Insights·Writing
Why now
The window between Korean content becoming investable and institutional capital pricing it correctly is open, and is not open for long.
The case for Korean content is often argued as a cultural case. The Hallyu wave. 225 million global fans. 24× growth in a decade. That argument has been made, accepted, and priced into the cultural conversation. It has not yet been priced into capital markets. The gap between cultural reality and market pricing is the window, and the window exists because three things are happening at the same time.
The platform shift has rewritten the income line
Pre-OTT, a Korean drama earned $250,000 to $330,000 per episode from traditional broadcasters. Netflix, at its Korea program peak, paid $1.7M to $2.4M per episode for equivalent content. That is a five-to-seven-fold re-pricing of the same underlying production. Netflix's 2023 $2.5B commitment to Korean content through 2027 was the institutional signal. Korean content exports rose from $5.6B in 2015 to $14.1B in 2024, up 152%. The rate of change on the income line has now outpaced the rate of change on the valuation multiple, and the gap is what creates the opportunity.
Capital is moving, but the access layer is broken
U.S. media and entertainment venture capital has cleared $1B+ annually for several years. M&E private equity has run at $8B+ per year since 2020. 2025 equity funding into the category was up 61% year over year. Capital is not scarce. Access is. An estimated 88.6% of Korean content companies operate under $750,000 in annual revenue, which places them below the visibility threshold of the investment banks and sector teams that cover the space on the U.S. coasts. There is, as of this writing, zero dedicated Korean content cross-border advisory presence in San Francisco or New York. A category of asset with institutional demand on one side and no functioning intermediation layer on the other is, by definition, a window.
Korea is installing the reforms the market has been waiting for
Commercial Code Article 382-3, enacted July 2025 after eighteen legislative attempts and a presidential veto, codifies director duty to shareholders directly. The Financial Services Commission's Corporate Value-Up Program has drawn more than 590 corporate filings. The precedent is Japan: the Tokyo Stock Exchange's equivalent reforms moved the market's disclosure rate from 49% to over 90% inside fifteen months, and multiples followed. Korea is roughly eighteen months into its own arc. Five entertainment-adjacent companies sit in the Value-Up Index already. None have filed a formal Value-Up plan. The reform has started. The compression of the Korea Discount, where it compresses, has not. That mismatch is the second window.
The asset class itself is consolidating
Korean content, for most of its history, was priced as a hit-driven business: the next drama, the next debut, the next theatrical. That framing depresses the valuation multiple because hits do not compound. Catalogs do. The current cohort of Korean content companies is actively consolidating IP portfolios, rolling up production capacity, and building cross-sector franchise assets. HYBE's multi-label structure is one version. CJ ENM's Studio Dragon is another. Kakao Entertainment's catalog roll-ups are a third. As the sector shifts from hits to catalogs, the valuation framework that applies is the catalog framework, which carries multiples roughly two times higher. The transition is in motion. The re-rating, so far, is not.

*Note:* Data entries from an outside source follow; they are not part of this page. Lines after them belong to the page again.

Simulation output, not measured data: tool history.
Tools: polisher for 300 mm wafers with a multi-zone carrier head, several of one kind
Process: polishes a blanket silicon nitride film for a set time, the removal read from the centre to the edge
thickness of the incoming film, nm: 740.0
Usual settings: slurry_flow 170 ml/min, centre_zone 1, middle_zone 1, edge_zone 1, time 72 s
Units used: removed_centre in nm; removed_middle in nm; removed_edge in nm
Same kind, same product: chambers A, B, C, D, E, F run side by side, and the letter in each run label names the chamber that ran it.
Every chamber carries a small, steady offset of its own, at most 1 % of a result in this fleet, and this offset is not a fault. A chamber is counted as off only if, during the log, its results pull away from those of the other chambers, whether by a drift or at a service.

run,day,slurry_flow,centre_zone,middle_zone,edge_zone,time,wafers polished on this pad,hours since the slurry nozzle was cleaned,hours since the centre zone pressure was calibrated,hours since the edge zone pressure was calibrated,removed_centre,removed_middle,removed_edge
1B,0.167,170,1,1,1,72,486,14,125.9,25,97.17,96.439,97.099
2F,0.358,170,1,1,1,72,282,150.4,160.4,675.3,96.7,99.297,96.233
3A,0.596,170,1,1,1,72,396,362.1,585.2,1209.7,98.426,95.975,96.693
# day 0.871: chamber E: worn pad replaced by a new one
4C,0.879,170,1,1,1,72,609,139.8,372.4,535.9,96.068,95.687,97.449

Reality has moved. The market has not.
Why not earlier
Before 2023, three of the four conditions above were not in place. Article 382-3 did not exist. Value-Up had not launched. Netflix's $2.5B commitment had not been signed. Catalog consolidation was visible at individual companies but not yet sector-wide. An investor who wanted Korean content exposure earlier than 2023 was either picking single-title risk or buying a market still structured for the domestic-only era.
Why not later
The boundary on the other side is institutional entry. Blackstone bought Hipgnosis Songs Fund in 2024 at $1.6B. KKR, Carlyle, Apollo, and SoftBank are all active in Asian content. Once Western institutional capital sets public multiples on Korean content deals, the informational discount compresses quickly. The window for specialist, pre-institutional intermediation runs for the period between reform beginning and institutional capital anchoring the space. Japan's version of this window ran roughly three years. Korea's version is likely shorter, because Korea imports the framework rather than inventing it.
What the window is actually about
Not every Korean content company is mispriced. The question is whether a specific asset's discount reflects real risk or information friction. A holding-company discount on a company with clean cross-shareholding reform and a Value-Up filing in flight is a different discount than a holding-company discount on a company that has not begun the work. A catalog with platform-agnostic streaming rights is a different asset than a single-artist agency exposed to one career arc.
The window is open, and it will not stay open.